Smaller islands offer distinct experiences. Setoda is prized for cycling and lemon groves; Azumi Setoda, with a notable mosaicked bathhouse, exemplifies luxury rooted in place. Kitagishima’s oyster farms supply prized shellfish enjoyed with mikan orange; Kurashiki, a 19th-century canal town, connects visitors to craft traditions through renovated ryokan and ateliers. Momoshima, with a population of roughly 400, hosts Art Base Momoshima, led by Yukinori Yanagi, which repurposes abandoned buildings—former schools, a movie theater, city hall—into museums, residencies, and galleries. The project doesn’t aim to mimic Naoshima’s scale but instead breathes new life into ghost-like spaces, inviting intimate encounters with art and history.

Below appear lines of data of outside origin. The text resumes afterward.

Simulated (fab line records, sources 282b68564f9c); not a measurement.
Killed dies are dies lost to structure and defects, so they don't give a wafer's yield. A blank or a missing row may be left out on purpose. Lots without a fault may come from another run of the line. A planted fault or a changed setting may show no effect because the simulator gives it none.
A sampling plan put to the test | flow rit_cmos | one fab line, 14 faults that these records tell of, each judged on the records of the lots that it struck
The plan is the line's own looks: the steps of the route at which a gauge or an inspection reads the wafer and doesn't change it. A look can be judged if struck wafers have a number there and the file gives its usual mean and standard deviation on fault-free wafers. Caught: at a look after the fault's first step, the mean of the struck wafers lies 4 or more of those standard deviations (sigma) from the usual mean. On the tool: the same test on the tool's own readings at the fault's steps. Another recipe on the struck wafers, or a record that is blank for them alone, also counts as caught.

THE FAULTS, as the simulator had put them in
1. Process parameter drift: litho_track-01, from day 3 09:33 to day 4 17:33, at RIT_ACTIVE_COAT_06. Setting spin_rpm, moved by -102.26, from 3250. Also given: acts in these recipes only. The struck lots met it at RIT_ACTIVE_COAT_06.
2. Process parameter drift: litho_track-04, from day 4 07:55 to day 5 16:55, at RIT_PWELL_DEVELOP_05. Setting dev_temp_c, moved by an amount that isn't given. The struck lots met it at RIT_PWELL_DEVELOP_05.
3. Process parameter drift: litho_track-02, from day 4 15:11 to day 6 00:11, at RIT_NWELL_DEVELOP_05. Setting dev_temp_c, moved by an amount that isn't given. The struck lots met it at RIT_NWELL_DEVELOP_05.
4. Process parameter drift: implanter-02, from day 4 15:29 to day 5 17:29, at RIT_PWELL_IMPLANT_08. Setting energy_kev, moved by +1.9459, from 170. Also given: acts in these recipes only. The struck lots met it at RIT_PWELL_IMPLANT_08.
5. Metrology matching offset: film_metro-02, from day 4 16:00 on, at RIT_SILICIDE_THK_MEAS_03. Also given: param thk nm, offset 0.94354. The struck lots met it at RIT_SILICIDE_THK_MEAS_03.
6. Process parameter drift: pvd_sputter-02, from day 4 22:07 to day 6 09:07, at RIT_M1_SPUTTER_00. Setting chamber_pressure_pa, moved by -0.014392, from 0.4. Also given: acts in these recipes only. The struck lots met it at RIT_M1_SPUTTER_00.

Food and people animate these islands. Local chefs and small restaurants use regional ingredients—wild boar, sea bream, local asparagus, and foraged items—crafting memorable meals that connect visitors to place. Guides and residents—like Ilse Kerminen on Teshima or long-term locals on Naoshima—offer perspectives that enrich the art-viewing experience.
How to Plan a Trip
– Travel: Direct flights to Takamatsu run daily; alternatively take the bullet train from Tokyo to Okayama (about three hours) then transfer by road to Takamatsu or Uno ports. Ferries connect to Naoshima and other islands; private boats and island-hopping tours are available.
– Tickets: Benesse museum entries and timed experiences often require advance booking; check opening days and hours—many sites are not open daily.
– Operators: Local specialists such as Setouchi Islander and travel planners like Boutique Japan can arrange private boats, guides, and logistics.
Where to Stay
– Naoshima: Benesse House for late-night museum access; Ryokan Roka for minimalist rooms and a calm restaurant.
– Takamatsu: Anabuki-tei, a renovated family ryokan with local culinary guests.
– Other islands and nearby cities: Azumi Setoda (Setoda) for the bathhouse and coastal calm; Kurashiki’s Ryokan Kurashiki and Yoruya for craft-focused stays.
Why It Matters
The Setouchi islands are a rare, ongoing experiment in cultural regeneration: art commissions and museums have been used deliberately to revive declining communities, support sustainability projects, and reconnect residents with place. From monumental installations by Kusama, Guo-Qiang, and Murakami to intimate, site-specific works by Turrell and Naito—and community archives, restaurants, and revived farms—the region shows how art can be woven into the fabric of daily life, creating new narratives without erasing the old. What remains constant is a shared question, hinted at by Noguchi’s legacy here: anything of value left behind is a gift. Across Setouchi, that gift continues to be made.